When describing shareholders’ struggle to make board members accountable, the right analogy is not the Arab Spring, but the protests at Beijing’s Tiananmen Square two decades ago. In 1989, the Chinese government sent troops to repress the country’s pro-democracy movement. In a similar vein, the Business Roundtable, composed of chief executives of major US corporations, has deployed brigades of lawyers to squelch shareholders’ aspirations.
One of the (few) positive achievements of the US’ Dodd-Frank legislation, enacted to address the causes of the financial crisis of 2008, is — or should have been — the requirement that the US Securities and Exchange Commission (SEC) repeal the current rules that prevent institutional investors from appointing their own representatives to corporate boards. In fact, the requirement was very timid, posing so many restrictions in terms of quantity and length of ownership as to leave the bar to institutional investors effectively in place.
Still, it was too much for the Business Roundtable, which sued the SEC to stop it. Argued by Eugene Scalia, the son of US Supreme Court Justice Antonin Scalia, the case against the SEC was won in the US Court of Appeals, DC Circuit, on a technicality — the SEC’s failure to conduct a cost-benefit analysis ahead of time.

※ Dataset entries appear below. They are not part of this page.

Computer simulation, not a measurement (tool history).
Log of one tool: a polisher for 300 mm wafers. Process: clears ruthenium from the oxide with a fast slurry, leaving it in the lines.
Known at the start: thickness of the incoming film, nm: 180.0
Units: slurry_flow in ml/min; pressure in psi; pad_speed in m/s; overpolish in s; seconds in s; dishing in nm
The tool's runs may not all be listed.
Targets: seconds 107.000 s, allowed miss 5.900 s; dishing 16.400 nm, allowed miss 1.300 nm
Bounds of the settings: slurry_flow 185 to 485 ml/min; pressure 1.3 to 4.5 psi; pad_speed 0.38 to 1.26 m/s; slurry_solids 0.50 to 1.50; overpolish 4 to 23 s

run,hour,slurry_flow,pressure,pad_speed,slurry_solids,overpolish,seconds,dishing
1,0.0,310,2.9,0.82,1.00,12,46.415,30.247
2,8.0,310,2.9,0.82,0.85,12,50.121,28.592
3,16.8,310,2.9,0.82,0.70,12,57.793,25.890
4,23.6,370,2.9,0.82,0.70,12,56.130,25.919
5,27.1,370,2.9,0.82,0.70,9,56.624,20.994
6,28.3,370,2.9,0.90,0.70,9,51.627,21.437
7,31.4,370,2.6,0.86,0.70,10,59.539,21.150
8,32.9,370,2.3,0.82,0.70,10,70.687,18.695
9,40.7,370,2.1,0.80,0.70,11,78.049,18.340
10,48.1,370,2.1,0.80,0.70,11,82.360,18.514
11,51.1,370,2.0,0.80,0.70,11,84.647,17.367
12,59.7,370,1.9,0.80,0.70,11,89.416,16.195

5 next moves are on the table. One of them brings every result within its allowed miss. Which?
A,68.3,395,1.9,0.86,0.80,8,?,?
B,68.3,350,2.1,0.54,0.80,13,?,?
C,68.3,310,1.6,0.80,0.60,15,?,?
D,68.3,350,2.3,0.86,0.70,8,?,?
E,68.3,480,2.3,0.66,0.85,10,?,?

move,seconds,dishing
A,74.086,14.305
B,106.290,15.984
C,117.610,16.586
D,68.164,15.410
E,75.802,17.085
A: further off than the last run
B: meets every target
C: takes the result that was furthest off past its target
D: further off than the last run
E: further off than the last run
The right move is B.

This small victory turned into a major defeat for shareholders when the SEC, rather than performing such an analysis and re-proposing the rule, chose to stall. At a conference in December last year, I asked SEC Chairwoman Mary Schapiro when her agency was planning to reintroduce the rule. I even offered to do the cost-benefit analysis for free. However, she confessed that the SEC had many other items on its agenda, and had placed the issue on the back burner — a polite way to say that the SEC, like the heroic students in Tiananmen Square, had surrendered under irresistible pressure.